I remember the large can filled to the top of Lupini beans, soaking in the sink-an Italian snack. I remember my bouncing pony, the hutch outside the kitchen, and the beautiful furniture (by my standards) in the bedroom. We had ally cats in the shed, and I had a pink Cadillac, or something, pedal car. My most fond memory, though, is the snuggles on the couch and the smell of the man I loved.
It baffles me to this day the details I recall of those few years we had. My aunts tell me all the time, “He loved you the most.” I was one of five grandchildren before he passed.
He was a good man with bad habits. As I grew up, I would learn the truth about his drinking. Awe, it matters nothing to me. Because even drunk, with the aroma of the last of a night binge in my face, on a little red couch, I knew I was loved.

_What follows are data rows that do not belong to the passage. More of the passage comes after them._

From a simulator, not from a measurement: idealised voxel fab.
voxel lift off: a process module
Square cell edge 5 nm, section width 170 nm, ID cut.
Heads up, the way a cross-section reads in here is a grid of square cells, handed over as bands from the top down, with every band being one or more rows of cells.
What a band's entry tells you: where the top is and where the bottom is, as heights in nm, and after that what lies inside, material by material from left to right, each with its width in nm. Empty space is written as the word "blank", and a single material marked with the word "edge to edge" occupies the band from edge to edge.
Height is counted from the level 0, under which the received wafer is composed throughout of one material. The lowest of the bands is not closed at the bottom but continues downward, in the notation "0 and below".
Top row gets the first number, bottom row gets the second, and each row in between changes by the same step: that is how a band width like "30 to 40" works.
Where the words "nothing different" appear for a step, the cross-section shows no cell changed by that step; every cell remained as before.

That, my friends, is what a four-letter word can do. The character of unconditional love is a gift. It blinds us to the truth. Yet, it simultaneously exposes us to the truth. There is no fear or disdain for what we learn. It is merely a part of our hearts. I accept the story as is. For even at four years old, I knew he loved me, as is.
I would soon learn why I knew that at a tender age. Within a couple of years, the tender would be ripped from me by this world in tragic ways. I had no idea what was in heaven, but I have spent the rest of my years wishing I could see.